Leigh Mc Closkey, Irene Miracle, Sacha Pitoeff, Alida Valli, Feodor Chaliapin Jr, James Fleetwood.
Directed by Dario Argento.
Inferno is one of many horror films made by the master of Italian horror, Dario Argento. (His daughter Asia Argento has continued in this vein in some of her films though she has become an international actress. She appeared in a number of her father’s early films.)
This film is something of a sequel to Suspiria. It opens in New York with a young woman reading a book and discovering three evil mothers who weave their spells of witchcraft and evil and have to be combated. She contacts her brother studying music in Rome and enlists his help.
The film has a slight plot but is very strong in horror and tense atmosphere.

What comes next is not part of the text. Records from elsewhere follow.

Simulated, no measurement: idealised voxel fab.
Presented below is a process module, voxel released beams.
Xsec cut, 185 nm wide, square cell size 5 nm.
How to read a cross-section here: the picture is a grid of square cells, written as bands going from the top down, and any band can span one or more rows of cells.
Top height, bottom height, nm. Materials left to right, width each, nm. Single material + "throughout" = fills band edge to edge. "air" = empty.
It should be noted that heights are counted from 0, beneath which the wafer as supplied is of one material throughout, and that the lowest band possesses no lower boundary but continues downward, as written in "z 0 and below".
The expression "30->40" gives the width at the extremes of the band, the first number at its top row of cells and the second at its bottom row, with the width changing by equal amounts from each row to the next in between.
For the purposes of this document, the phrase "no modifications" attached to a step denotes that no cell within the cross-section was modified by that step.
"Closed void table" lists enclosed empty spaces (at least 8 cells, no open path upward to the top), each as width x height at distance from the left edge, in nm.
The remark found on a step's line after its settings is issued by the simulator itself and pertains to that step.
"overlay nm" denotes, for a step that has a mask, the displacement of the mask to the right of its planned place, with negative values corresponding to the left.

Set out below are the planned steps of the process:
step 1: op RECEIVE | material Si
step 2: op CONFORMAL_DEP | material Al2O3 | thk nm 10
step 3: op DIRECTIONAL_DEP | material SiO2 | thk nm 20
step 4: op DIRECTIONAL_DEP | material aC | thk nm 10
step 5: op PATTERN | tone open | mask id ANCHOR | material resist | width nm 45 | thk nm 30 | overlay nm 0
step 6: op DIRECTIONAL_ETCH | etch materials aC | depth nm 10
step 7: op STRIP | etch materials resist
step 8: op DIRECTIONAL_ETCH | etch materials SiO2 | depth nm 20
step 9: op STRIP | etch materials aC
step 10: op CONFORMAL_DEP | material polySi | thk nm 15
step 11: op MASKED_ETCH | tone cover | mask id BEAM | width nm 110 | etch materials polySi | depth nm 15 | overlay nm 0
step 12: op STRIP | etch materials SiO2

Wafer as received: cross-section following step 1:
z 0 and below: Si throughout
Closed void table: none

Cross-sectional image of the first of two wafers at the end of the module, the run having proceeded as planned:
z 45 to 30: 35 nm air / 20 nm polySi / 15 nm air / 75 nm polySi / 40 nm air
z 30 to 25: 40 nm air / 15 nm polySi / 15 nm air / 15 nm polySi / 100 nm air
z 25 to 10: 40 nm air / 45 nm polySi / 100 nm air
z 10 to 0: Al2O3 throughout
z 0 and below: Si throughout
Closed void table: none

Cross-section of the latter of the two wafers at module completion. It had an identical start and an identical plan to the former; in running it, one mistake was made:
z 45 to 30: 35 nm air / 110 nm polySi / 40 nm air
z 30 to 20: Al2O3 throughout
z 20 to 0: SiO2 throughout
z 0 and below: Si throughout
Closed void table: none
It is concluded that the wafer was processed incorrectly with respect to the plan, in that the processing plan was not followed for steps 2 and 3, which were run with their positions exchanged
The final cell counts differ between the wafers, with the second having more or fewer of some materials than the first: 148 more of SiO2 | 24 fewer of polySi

1. The reputation of Dario Argento during the 70's? A stylish maker of horror thrillers? The focus on violence, gore, knife-wielding? An enclosed world of garish colours? His interest in fear, shock, suspense? The natural? The occult? An interesting example of his baroque work?
2. The Italian horror styles? The Italian perspective ? international touch, characters, situations, the European background compared with the American?
3. The technical aspects of the horror film: the particular use of garish colours, lightings, shadows? The particular styles of decor: New York, Rome? The blend of reality, fantasy? Contrived atmosphere? The emphasis on the interiors? The importance of the special effects And their horror, speed? The editing for shock and pace? The elaborate musical score and its electronic effects from the director himself? The operatic aspects of Italian films, horror, characterisation and melodramatic situations? Impact on Italian audiences,
international audiences?
4. The emphasis on shocks and their ugliness, nightmare and the effect on the audience of participating and waking from a nightmare?
5. The analogies with opera and Italian melodrama? The fact that Mark was studying music and opera? the quotations from the operas? The world of opera and melodrama, like the world of this film, an enclosed world of its own?
6. How plausible was the plot? How credible the occult background? Audience believing in this material? The explanation of the book, the explanation of the three mothers? The background of alchemy? The houses and their sinister spirits? Architecture and appearances? The presence of evil? How did the film use the occult, old mythologies, audience curiosity (and the curiosities of its characters?), the mysteries and myths of death?
7. The initial focus on Rose: her character, her being scared, the discovery of the book, the clues? The encounters with Kazanian? The underwater searching in the house? The fear of drowning? The audience response to this upside down and mysterious underwater world? The letter to Mark? Her wandering, the storm, her death?
8. The transition to Sarah the music student, the cab, the encounter with Carlo, his death, the ugliness of her death?
9. Elisa: her character, her visit, her death?
10. Death and its omnipresence, death watching the characters? The medieval background of death as presented in the film? The gradual revelation of death and its control? The avenging spirit of death?
11. Mark as hero - how interesting, attractive? (wooden style!), relationship with Sarah and friendship? Love for his sister? The encounter with Elisa and the mystery? His search of the house? Why was he not killed? Wake? The clues? The fire and the final confrontation? His escape?
12. The character of Kazanian, his selling the books, his knowledge of the occult? His knowledge of the house and the cellar? His cats? His walk in the park, his being killed by the rats ? and the ugly visuals?
13. The significance of the maid and her husband? Their place in the house, greed, knowledge? The vivid ugliness of their deaths?
14. The architect, the killing and dying? His being in the wheelchair. his knowledge, the ironic technological nature of his death? The significance of his evil power?
15. The film as an exercise in horror atmospherics, its creating a world of its own, exploiting shocks and ugliness, knives and blood, rats and cats? The value for an audience of being immersed in this world, even as nightmare? The importance of the weirdness of the exercise in comparison with the plausibility of the plot?
16. A Grand Guignol exploration and exploitation of evil, possessing houses, the visualizing and mystery of death?